Appeal from the Circuit Court of Du Page County. No. 97--CF--1610 Honorable Ronald B. Mehling, Judge, Presiding.
The opinion of the court was delivered by: Presiding Justice Bowman
Defendant, Richard Mast, appeals the trial court's order denying his motion to reconsider sentence. Defendant requests that this court summarily reverse and remand this cause for further proceedings in compliance with Supreme Court Rule 604(d) (145 Ill. 2d R. 604(d)).
Defendant was charged by indictment with 12 counts of reckless homicide. 720 ILCS 5/9-3(b) (West 1996). All charges pertained to the death of the same individual, Nicole Izzo. On March 23, 1998, defendant pleaded guilty to count I, which alleged that he had been driving "while under the influence of cocaine to a degree which rendered him incapable of safely driving" and that he had acted recklessly by driving "at a speed which was greater than reasonable and proper." In exchange for the guilty plea, the State agreed to dismiss the other counts of the indictment. No agreement was made regarding defendant's sentence. After admonishing defendant and hearing a factual basis, the trial court accepted the plea, describing it as an "open" plea. The court commented that there was no agreement as to a specific sentence. The court set the matter for sentencing.
At the sentencing hearing, held on May 8, 1998, the trial court sentenced defendant to a term of five years' imprisonment and ordered him to pay restitution of $2,432.

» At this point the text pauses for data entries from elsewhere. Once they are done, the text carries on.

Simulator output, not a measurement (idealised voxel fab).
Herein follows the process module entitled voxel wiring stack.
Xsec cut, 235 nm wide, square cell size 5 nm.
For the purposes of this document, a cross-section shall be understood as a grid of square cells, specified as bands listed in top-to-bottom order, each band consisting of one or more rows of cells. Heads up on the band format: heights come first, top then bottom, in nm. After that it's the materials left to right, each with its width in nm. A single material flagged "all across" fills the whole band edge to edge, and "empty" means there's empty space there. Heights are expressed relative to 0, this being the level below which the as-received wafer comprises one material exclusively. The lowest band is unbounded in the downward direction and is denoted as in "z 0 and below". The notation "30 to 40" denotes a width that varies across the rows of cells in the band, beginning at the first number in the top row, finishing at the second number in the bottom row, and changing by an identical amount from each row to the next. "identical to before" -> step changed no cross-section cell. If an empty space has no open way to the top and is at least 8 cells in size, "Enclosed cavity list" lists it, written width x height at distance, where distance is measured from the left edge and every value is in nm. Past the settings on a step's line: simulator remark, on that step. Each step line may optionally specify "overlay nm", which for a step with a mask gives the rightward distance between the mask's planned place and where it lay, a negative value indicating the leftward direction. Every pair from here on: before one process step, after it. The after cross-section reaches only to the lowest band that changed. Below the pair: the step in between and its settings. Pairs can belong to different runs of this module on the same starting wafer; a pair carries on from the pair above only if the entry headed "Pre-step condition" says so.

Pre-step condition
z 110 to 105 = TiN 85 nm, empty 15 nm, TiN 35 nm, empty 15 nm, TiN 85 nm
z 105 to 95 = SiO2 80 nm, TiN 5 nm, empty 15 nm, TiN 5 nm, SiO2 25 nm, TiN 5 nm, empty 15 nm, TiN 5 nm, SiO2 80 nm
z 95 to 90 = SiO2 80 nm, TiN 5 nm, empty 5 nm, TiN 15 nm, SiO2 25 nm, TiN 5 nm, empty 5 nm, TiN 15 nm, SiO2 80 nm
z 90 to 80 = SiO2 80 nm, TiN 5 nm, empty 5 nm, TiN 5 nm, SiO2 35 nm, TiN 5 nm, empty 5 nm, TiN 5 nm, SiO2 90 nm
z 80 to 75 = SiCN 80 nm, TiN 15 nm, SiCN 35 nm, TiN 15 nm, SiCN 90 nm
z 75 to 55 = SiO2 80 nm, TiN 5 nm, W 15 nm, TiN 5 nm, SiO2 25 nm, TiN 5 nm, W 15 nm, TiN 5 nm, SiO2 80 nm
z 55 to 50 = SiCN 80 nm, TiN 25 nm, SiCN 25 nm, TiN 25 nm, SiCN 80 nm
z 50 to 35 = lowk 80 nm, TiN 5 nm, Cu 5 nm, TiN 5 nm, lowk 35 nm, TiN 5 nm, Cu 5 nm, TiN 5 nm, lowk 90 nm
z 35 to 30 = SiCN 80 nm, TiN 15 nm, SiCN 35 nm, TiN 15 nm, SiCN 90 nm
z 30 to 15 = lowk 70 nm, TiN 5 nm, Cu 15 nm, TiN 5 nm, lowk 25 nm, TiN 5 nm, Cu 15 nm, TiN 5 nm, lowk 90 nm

On May 12, 1998, defendant filed a motion to reconsider his sentence. The motion was heard on May 26. At the beginning of the hearing, defense counsel filed a certificate of compliance with Supreme Court Rule 604(d). As counsel filed the certificate, he commented, "I'm filing it in court today. I did receive the transcripts, thanks to the Court Reporters." The certificate indicated that counsel had consulted with defendant to determine defendant's contentions of error in the case and had also "examined the trial court file and report of proceedings of the sentencing hearing." Following the hearing, the trial court denied defendant's motion. Thereafter, defendant filed a timely notice of appeal.
Initially, we address the question raised by the State regarding whether defendant's guilty plea can be characterized as an "open" plea. Relying on People v. Evans, 174 Ill. 2d 320 (1996), the State contends that any concession by the State converts an open plea into a negotiated plea. The State asserts that defendant's plea should be considered a "negotiated" plea because, in exchange for defendant's guilty plea, the State agreed to dismiss the other charges against defendant and to allow for certain sentencing considerations, i.e., a sentence within the statutory sentencing range allowed for the offense with which defendant was charged. The State maintains that, if defendant's plea constitutes a negotiated plea, compliance with Supreme Court Rule 604(d) is not required. This court, then, would be required to dismiss defendant's appeal because of his failure to file a motion to withdraw his guilty plea before challenging his sentence on appeal.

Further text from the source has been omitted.